People never fail to amaze me in this world. It is quite amazing how illogical people can be.
As you all may recall, I recently wrote about the analysis and decision I made to go solar…it was a no brainer.
Well, anytime I get excited about something, I naturally share that excitement with others. I pretty much become an evangelist.
My wife and I were having dinner one night a few weeks back catching up with her parents. They had just returned from a month long road trip.
I had brought up the fact that we had decided to go Solar while they were gone. They were immediately interested, so I proceeded to tell them everything I had learned over the past 6 weeks of research before I finally signed the dotted line.
Of course I also shared how fabulous the numbers penciled out.
My in-laws were shocked at how cheap it actually was. This was mostly because my wife’s grandfather had installed solar way before it had gone mainstream, and it put him back about $100K ($60K after the tax credit). But that was years ago.
A long story short they said they were interested in getting a quote to see how it would pencil out for them.
While still at dinner, I did the back of the napkin math, and told them that since my system was about $15K (before the tax credit), that their system would need to be about 3X the size. Their house is 2X the size of ours, plus they have a 3,000 sqft workshop and a pool.
Knowing that there were some price breaks for bigger systems, I estimated the cost of their system at $40K (or about $28K after the federal tax credit).
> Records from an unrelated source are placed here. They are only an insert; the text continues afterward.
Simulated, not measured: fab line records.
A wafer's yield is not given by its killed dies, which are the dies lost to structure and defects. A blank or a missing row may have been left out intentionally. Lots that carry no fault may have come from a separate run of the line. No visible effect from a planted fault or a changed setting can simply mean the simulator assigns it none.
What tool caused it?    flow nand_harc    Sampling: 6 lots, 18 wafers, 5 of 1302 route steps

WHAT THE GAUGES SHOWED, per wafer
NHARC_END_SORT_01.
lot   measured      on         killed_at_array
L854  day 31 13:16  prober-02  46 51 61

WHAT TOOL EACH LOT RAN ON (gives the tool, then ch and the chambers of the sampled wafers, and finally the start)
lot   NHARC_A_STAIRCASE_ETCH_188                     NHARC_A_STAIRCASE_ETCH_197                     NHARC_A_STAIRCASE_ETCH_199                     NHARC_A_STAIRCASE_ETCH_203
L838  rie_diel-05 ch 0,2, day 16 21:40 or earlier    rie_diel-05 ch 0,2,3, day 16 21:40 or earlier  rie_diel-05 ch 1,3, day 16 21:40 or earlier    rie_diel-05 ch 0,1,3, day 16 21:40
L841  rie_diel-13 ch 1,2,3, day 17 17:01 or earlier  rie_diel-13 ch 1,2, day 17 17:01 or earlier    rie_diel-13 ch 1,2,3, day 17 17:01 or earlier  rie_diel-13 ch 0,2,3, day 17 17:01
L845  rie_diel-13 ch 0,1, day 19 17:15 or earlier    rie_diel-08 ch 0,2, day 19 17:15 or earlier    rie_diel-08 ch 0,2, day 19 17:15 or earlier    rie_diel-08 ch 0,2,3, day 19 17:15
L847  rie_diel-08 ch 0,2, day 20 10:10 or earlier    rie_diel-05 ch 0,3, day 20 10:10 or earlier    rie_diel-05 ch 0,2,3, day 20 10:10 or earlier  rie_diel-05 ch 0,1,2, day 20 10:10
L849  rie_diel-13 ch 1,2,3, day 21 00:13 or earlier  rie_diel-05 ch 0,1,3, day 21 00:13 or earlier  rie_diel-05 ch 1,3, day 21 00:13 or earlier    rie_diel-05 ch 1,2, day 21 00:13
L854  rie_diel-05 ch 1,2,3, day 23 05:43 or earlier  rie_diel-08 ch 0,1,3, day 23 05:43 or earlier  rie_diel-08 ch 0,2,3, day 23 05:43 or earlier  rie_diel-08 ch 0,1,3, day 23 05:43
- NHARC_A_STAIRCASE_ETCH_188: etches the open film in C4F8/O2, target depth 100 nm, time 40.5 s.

I Set Them Up With the Solar Rep to Get a Quote
The rep came out and collected the information he needed in order to give my in-laws a quote to go solar. The numbers I had given them were in the ball park. The cost of their system would be $42K before the tax credit and $29K after the tax credit.
They really didn’t want to outlay the cash up front to purchase the system (but they did want to own it), and I actually encouraged them to hold onto the cash and consider the financing option that I did (20 years at 5.645%). At the time they said they were open to it if it was cheaper than what they were currently paying to the Electric Company. I explained to them the NPV and IRR of my deal for an outright purchase vs. financing. They nodded their head, but I am still not convinced they understand it.
Anyways, Chris (the solar rep) set up an appointment to meet with them and got their last 12 months of usage and bills to design the right system for them. At the end of it all, it was determined that their average monthly bill landed at $320/month (or about $3,840 year).
Since Chris knew they did not want to outlay the money upfront for Solar he presented the 3 options they had:
- Option 1 SCE – pay $320 per month plus rate increases forever to the electric company
- Option 2 purchase system (with 20 year financing) pay $273 fixed for 20 years and keep $11,680 (from Federal tax credit)
- Option 3 purchase system pay (with 20 year financing) $191 fixed for 20 years if you use the tax credit of $11,680 toward the purchase.
You will notice that option 1 is to not go solar and stick with the electric company. With options 2 & 3 it assumes going solar with no upfront out of pocket expense and 20 year financing. And they would be saving money from day 1 (with either option 2 or 3). In option 3 they would pass their tax credit on to the solar company and it would be applied towards the purchase price, thus lowering their monthly electrical cost.
We went over the analysis after Chris left and at the time they confirmed that they were ready to move forward with option #2. This would allow them to save about 15% a month on their current electrical bill, and they would pocket the tax credit for other projects they are working on.
But then they changed their minds…
All of a sudden I get an email from Chris saying that they had changed their mind.
What could have happened between last week and today?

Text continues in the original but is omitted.